Becoming Elissa…

Today my older daughter celebrated a birthday. This is my fourth year of blogging and although I wished Elissa a Happy Birthday through text, Facebook and in person, I wasn't going to do a birthday blog post this year, since I've done several in the years past.

So this is not a birthday post. This is a post about Elissa, that happens to be on her birthday.

As I left the house this morning to go show property, my thoughts were on my daughter, my firstborn. Memories flipped through my consciousness, like a movie of her life. She's always had a will and mind of her own, even as an infant. She hated to sleep, preferring instead to look around and study everything. Her petite size led people to believe she was younger than her actual age. They were shocked when she piped up in her high voice and spoke of things way beyond her years. She was, and still is, an old soul.

I have learned so much from Elissa. She taught me about being a mother and loving unconditionally. Because her personality is very different from mine, she expanded my perspectives, shattered old beliefs, and challenged me to grow. Elissa loves horses. Watching her as a teen, as she worked with yearlings, helped me to see that raising children was less about control and discipline and more about seeing the gifts a child is born with and creating an encouraging and supportive environment to develop in.
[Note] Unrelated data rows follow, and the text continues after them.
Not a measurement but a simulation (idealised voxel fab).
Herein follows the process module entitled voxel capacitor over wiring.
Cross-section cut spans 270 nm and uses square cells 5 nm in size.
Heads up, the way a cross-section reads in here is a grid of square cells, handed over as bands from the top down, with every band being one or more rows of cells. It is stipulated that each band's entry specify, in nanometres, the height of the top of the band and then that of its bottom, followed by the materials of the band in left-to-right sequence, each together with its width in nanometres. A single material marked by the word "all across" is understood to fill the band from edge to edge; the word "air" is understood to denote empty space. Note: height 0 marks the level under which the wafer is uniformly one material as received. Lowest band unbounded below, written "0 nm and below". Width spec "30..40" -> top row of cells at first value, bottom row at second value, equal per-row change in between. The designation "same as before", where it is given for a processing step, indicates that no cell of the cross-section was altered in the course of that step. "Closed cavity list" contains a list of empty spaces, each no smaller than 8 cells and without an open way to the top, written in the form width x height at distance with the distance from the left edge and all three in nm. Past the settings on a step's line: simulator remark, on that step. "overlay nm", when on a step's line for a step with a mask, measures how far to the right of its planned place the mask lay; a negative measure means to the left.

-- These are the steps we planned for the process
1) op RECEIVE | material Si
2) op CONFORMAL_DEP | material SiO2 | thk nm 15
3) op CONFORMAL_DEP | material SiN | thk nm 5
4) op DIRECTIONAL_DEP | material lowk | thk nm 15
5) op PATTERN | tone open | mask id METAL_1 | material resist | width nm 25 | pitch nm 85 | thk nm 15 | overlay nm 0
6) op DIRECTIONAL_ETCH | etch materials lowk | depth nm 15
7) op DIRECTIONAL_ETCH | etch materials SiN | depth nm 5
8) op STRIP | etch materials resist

As my daughter entered adulthood, life presented both blessings and challenges, as it does for all of us. My bright, artistic, strong, empathic daughter feels the pains and griefs of the world keenly. She is a very real person in a very false society, to paraphrase a treasured children's story. My regret, as her mom, is that years ago, I didn't know how to listen deeply enough to the story Elissa was trying to tell me, through her words and her silences, her actions and her own pain.

She continued to grow and strive and seek. I learned to hear with different ears and a bigger perspective. I learned it was okay to struggle to find your place in the world. Elissa's survival skills turned into thriving and then peace and an acceptance of her own courageous heart. She is still learning how to offer out of that heart. I am proud to be a witness to her life.

Elissa has a good man who journeys with her and each of them brought a son into their blended family. My child has raised a child. And in watching my daughter be a parent, I have seen grace and deep love and openness and sacrifice. Next week my daughter will escort her son to a university several hours away, and drive home without him. Her tender tears and strong determination to launch him successfully onto his own path touches my own heart deeply.

Recently my 18 year grandson made public that he is bisexual. I am so proud of him for his openness and his desire to live authentically as the person he is. Elissa has raised her son to speak his mind and offer his heart. He is fearless. He is the future. As the time draws near for Dayan to leave for college, Elissa got a couple of tattoos, one on each of her forearms. One is the Italian phrase cogli l'attimo…pick up this moment…hold this moment. The other is a series of dots, rainbow dots, in honor of her son. She said if Dayan could be brave enough to live his story transparently, she could be courageous enough to wear the rainbow on her arm, for him. What love.

As I neared my destination this morning, I considered what tattoo I would get, in honor of my daughter and her story. I am not going to get an actual tattoo, not at this time, but I asked aloud, in the empty car, What symbol would be perfect for Elissa? Immediately the Velveteen Rabbit came to mind. Elissa loves this story of the stuffed rabbit who becomes real through the love of his boy. The rabbit becomes a bit tattered with the joys and pains of life and love. But he becomes Real. Authentic. He Becomes. He is. And he learns once you become Real, you can't become unreal again. It lasts for always.

Elissa has become Real. My love, her dad's love, her sister's and her brother's, her whole family's love, her husband's and stepson's love…all have contributed to her becoming. Like the Rabbit's boy and his fierce love, her boy's love, that full of trust, unconditional, straight from a child's heart kind of love, opened a space around her and within her, so that she could become Real…so she could become fully Elissa.

I drew the Velveteen Rabbit for Elissa, with his scruffy fur and his soulful eyes and his hint of a smile, on his way to becoming Real. I inked him in and colored him with my pencils. He reminds me of Elissa's courage and her great mind and greater heart. He reminds me of her love for her sons and her husband and her family. And the Velveteen Rabbit reminds me of Elissa's love for me.

"When a child loves you for a long, long time, not just to play with but REALLY loves you, you become Real." The Velveteen Rabbit

Elissa, my child, my firstborn, the one whose birth on this date years ago made me a mom, has helped me to become Real too. My love overflows.